Baloo/XapianProblems: Difference between revisions

From KDE Community Wiki
m (fix typo)
(Added concurrent access problems + value problems)
Line 1: Line 1:
=== Problems with Xapian ===
= Problems with Xapian =
 
* '''Licensing''' - Xapian is released under the GPL license. Baloo wants to be a framework and be released under LGPL. Earlier versions of Baloo used Xapian via a plugin infrastructure. This is no longer the case. It can therefore be argued that Baloo is also GPL.
 
* '''Concurrent Access''' - Xapian is very bad at concurrent access.
** One global write lock
** This write lock is obtained via creating a Xapian::WritableDatabase class. This means if a process wants to modify an existing document, even while they are reading the document and performing the modifications in memory, no other process can write to the database. Baloo therefore often keeps a readonly connection to Xapian and when it wants to do a write, opens a WritableDatabase, writes and then closes it. This is however expensive as the entire document needs to be read from the read-only db, and then written from the write-db. Also, internal database caches are never shared.
** If anyone does any writes to the Xapian Database, processes which are reading the data can potentially encounter a Xapian::DatabaseModfiied exception. This requires the client to re-open the database and redo whatever they were doing. It results in ugly code in Baloo where all Xapian usage is enclosed in a `while (1) { try { .. } catch {} }` block. Also in many cases restarting what you're doing is too expensive.
** If there are many writes occurring then processes reading will keep encountering this DatabaseModified exception, if they are trying to read the same chunk.


* It heavily relies on exceptions. Exceptions are not well supported in Qt and might make the application crash as mentioned [http://qt-project.org/doc/qt-5/exceptionsafety.html here]. For example while locking  a database Xapian expects the program to catch certain exceptions and retry if they are caught.
* It heavily relies on exceptions. Exceptions are not well supported in Qt and might make the application crash as mentioned [http://qt-project.org/doc/qt-5/exceptionsafety.html here]. For example while locking  a database Xapian expects the program to catch certain exceptions and retry if they are caught.
 
** Example - You cannot check if a document exists in a database, you need to try and fetch it. If it throws an exception, then it does not exist.
*If we want to read and write to an Xapian database simultaneously we need to keep separate copies for reading and writing, thus wasting memory.
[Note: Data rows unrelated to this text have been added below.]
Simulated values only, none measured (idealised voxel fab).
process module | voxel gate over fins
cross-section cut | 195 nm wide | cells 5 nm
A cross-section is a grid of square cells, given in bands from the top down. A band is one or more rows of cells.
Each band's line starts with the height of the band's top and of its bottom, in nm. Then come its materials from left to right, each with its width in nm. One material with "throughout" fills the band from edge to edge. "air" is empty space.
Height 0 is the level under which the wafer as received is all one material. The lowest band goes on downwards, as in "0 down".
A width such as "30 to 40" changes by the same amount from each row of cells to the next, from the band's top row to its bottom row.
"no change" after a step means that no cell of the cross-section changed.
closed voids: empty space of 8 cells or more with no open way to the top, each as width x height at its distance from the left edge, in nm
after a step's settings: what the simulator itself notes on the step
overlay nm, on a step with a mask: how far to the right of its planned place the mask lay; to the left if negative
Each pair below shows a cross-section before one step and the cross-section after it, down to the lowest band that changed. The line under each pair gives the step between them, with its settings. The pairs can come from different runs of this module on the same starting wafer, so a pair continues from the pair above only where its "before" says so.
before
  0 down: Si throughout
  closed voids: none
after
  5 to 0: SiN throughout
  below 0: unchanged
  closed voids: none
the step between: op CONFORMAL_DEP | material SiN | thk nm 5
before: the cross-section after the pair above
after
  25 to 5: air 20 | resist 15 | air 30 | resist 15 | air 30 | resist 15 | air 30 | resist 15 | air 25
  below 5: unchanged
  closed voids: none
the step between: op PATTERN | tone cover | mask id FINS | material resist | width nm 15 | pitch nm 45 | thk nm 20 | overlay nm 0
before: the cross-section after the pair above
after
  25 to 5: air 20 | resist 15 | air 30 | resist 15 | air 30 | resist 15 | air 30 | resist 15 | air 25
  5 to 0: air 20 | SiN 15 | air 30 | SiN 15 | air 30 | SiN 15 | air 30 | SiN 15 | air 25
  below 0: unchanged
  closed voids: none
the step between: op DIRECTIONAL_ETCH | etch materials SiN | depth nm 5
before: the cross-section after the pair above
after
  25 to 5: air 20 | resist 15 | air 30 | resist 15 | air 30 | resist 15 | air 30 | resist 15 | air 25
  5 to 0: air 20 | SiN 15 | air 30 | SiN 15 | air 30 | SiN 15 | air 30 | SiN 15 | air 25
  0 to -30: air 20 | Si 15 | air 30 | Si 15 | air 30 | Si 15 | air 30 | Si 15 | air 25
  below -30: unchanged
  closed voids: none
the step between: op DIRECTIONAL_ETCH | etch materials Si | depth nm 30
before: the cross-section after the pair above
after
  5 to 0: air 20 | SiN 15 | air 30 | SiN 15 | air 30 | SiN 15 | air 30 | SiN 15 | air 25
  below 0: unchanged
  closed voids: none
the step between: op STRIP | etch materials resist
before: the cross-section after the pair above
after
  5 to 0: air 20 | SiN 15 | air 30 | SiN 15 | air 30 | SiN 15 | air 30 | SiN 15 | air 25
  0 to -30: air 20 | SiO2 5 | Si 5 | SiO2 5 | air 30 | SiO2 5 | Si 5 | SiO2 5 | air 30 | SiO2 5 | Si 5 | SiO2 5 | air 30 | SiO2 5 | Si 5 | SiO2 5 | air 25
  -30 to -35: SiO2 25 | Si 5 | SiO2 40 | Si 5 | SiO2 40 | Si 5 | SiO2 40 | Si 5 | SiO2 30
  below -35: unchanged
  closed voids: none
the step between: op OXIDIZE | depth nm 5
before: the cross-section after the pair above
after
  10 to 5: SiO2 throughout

*It does not handle data that is changing frequently, if data in document changes to frequently it can lead to a conditions in which locking the database for writing becomes impossible thus making baloo fail.
*It does not handle data that is changing frequently, if data in document changes to frequently it can lead to a conditions in which locking the database for writing becomes impossible thus making baloo fail.
Line 9: Line 16:
*Baloo needs support for normalizing text i.e. removing all diacritic marks and also needs to split words with '_' to generate terms, Xapian's term generator doesn't provide support for either. So baloo uses its own term generator.
*Baloo needs support for normalizing text i.e. removing all diacritic marks and also needs to split words with '_' to generate terms, Xapian's term generator doesn't provide support for either. So baloo uses its own term generator.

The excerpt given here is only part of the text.